Guyana’s National Gallery of Art, Castellani House, celebrates its 25th anniversary this year, having opened to the public on May 24, 1993. This is a welcome milestone for a national cultural institution. Castellani is Guyana’s main art gallery and the repository of the National Collection.
Castellani forms a key part of the cultural infrastructure of Guyana, and all efforts must be made to sustain and develop it and its sister institutions. It stands alongside the E R Burrowes School of Art, the University of Guyana Creative Arts programme, the Museum of African Art, the Guyana Visual Arts Competition and Exhibition and the Institute of Creative Arts as the bodies which carry the responsibility for ensuring the maintenance and growth of art in Guyana. In the wider cultural arena, it is a sister to other institutions such as the Walter Roth Museum of Anthropology and Archaeology, the National Archives, the Guyana Prize for Literature, the National Museum and Mashramani.

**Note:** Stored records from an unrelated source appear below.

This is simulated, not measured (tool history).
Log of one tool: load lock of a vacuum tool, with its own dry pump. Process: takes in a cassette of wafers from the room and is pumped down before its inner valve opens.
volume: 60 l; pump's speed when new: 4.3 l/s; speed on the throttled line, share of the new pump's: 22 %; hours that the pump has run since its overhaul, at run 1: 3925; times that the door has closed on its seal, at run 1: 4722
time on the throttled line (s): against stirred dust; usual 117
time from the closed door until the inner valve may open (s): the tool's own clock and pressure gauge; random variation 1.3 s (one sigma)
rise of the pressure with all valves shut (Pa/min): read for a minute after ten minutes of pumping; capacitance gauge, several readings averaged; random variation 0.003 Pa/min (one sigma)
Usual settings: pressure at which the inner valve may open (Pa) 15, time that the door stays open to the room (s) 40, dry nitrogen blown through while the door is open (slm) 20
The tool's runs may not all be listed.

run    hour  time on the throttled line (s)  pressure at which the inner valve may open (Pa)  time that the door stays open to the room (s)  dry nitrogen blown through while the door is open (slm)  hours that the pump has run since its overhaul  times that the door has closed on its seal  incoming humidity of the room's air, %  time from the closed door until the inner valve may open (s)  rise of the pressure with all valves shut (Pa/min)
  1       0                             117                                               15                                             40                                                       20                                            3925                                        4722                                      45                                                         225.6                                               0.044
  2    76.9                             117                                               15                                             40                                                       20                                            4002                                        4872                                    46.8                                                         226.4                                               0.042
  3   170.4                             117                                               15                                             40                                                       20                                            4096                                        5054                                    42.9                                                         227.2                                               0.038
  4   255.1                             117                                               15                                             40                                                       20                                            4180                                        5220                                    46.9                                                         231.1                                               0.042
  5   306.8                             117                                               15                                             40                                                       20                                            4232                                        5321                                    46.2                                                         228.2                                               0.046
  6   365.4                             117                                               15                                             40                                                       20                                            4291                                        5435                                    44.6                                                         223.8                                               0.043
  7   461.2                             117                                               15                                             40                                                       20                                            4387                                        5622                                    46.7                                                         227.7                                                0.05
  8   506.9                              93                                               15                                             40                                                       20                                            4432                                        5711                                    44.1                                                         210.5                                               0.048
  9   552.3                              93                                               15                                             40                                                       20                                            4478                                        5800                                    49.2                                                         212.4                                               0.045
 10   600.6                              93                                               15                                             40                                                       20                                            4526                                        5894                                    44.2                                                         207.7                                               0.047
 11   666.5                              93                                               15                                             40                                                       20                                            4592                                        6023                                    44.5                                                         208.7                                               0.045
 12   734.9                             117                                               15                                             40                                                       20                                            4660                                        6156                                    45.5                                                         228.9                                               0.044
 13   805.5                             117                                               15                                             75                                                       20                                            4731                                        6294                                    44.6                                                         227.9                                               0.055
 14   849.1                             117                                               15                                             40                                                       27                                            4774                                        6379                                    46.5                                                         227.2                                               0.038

But there are at least two other important reasons why this milestone is worth celebrating. Firstly, Castellani House and its art treasure embody much more than a quarter of a century of history. Secondly, Castellani House, the National Collection, and the actuality of a national gallery of art in Guyana owe their existence to some remarkable decisions – the kind that help to define a nation – that were made over a period of about 140 years.